Some brands go medieval on their customers
Wednesday, October 17th, 2007Here we are in the year 2011, yet when we analyze current brand practice it appears
that some brands behave as if we’re still in the Middle Ages, way back in the year 1011. In effect, they go medieval on their customers, treating them as a passive flock whose fate is to be told what to believe—and then to believe it heart and soul.
Medieval messaging
The medieval model of brands assumes a static, stratified society with brands on top and customers below. It puts the company on a throne, or in a pulpit, high above customers, dispensing brand doctrine to (hoped for) awestruck believers. It’s very much a one-way show of medieval messaging. And these days, it’s also a risky one.
Times have changed
It’s risky because times have indeed changed. The year 2011 is not the year 1011. When it comes to brands, the medieval approach now stands out as a potential brand weakness, for three reasons: 1) the medieval style places artificial barriers between companies and their customers; 2 it positions customers as a passive audience, who can’t add value back to the brand; and 3) it relies on closed brand doctrine, minimizing brand innovation and shared discovery.
A containment agenda
The medieval style of brands follows a containment agenda. It wants to freeze time, and to freeze customers in place—in 2011!—when customers have more to offer brands than ever before. In the medieval model, a brand that might become a joint (customer) venture with a live edge is reduced to a steady stream of preachments from on high, into a confined, compressed 2-D space without perspective or horizons—with no place for customers to grow.
Elements of the medieval model
The medieval model for brands typically sustains itself by using indoctrination techniques to instill desired beliefs and emotions in customers. It does this instead of innovating to create new brand value. Its brands are designed as messages, rather than as avenues of innovation.

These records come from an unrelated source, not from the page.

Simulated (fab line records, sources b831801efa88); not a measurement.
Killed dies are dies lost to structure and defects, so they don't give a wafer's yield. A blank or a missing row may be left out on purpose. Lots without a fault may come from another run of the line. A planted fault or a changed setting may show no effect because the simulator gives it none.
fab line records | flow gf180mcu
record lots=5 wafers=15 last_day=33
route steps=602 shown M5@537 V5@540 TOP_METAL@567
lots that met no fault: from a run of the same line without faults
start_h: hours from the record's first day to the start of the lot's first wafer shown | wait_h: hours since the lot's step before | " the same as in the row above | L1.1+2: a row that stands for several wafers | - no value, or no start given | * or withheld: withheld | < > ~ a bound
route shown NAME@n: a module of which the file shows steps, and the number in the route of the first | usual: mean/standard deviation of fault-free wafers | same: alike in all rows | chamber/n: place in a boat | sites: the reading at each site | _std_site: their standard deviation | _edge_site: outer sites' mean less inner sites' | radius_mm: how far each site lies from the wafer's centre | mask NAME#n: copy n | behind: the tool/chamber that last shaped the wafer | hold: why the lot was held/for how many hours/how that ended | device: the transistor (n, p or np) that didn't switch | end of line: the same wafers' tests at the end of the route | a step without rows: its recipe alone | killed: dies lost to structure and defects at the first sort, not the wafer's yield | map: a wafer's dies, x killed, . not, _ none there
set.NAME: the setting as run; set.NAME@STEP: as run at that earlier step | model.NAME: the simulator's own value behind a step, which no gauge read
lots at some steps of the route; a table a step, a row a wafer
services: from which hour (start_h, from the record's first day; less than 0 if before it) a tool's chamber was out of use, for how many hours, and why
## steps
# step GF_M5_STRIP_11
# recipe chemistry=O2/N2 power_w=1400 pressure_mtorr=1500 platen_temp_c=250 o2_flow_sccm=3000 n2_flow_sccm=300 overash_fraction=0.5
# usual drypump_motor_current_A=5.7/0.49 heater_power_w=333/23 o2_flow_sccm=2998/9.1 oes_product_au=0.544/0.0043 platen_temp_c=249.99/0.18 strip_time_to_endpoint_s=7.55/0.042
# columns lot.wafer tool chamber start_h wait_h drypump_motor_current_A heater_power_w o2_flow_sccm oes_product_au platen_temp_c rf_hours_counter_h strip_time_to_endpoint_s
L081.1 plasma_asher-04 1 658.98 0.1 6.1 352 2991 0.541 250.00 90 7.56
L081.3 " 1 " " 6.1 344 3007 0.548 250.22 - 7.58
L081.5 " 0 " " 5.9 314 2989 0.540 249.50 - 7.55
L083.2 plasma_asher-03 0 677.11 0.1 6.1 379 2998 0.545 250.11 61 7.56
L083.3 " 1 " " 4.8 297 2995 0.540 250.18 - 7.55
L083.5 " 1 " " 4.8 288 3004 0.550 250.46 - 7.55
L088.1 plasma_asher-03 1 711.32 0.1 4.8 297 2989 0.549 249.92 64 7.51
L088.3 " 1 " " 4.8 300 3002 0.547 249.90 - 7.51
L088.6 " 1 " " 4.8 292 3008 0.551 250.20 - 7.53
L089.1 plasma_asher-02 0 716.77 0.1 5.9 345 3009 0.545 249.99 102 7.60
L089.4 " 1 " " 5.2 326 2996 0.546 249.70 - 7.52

The medieval model includes:
1. A belief system (doctrine) based on glorifying the company and the brand
2. A top-down process of inculcation (”messaging”)
3. A static universe untouched by innovation and change
4. Use of music, images, symbols, signs and icons to foster and fortify belief
5. Rituals and rites of passage
6. Myths and stories to make the brand appear real–and magical
7. A passive and dependent role for the customer, as a credulous believer
Medieval style brands invite disruption
As the world transitions to a digital age, leaving much of traditional mass media behind, brands that embrace the medieval style become increasingly vulnerable to brand innovation from competitors, and to brand disruption from below, where customers chart a new course for themselves. By confining customers and holding them back, the medieval model works against itself. It helps make its customers ripe for the taking.
What shape will that customer liberation take? It will be participative, decentralized, proactive and bottom-up, just like the advent of printing, the growth of cities and private enterprise and popular movements helped sweep Europe out of the Middle Ages into a much more vigorous and productive era.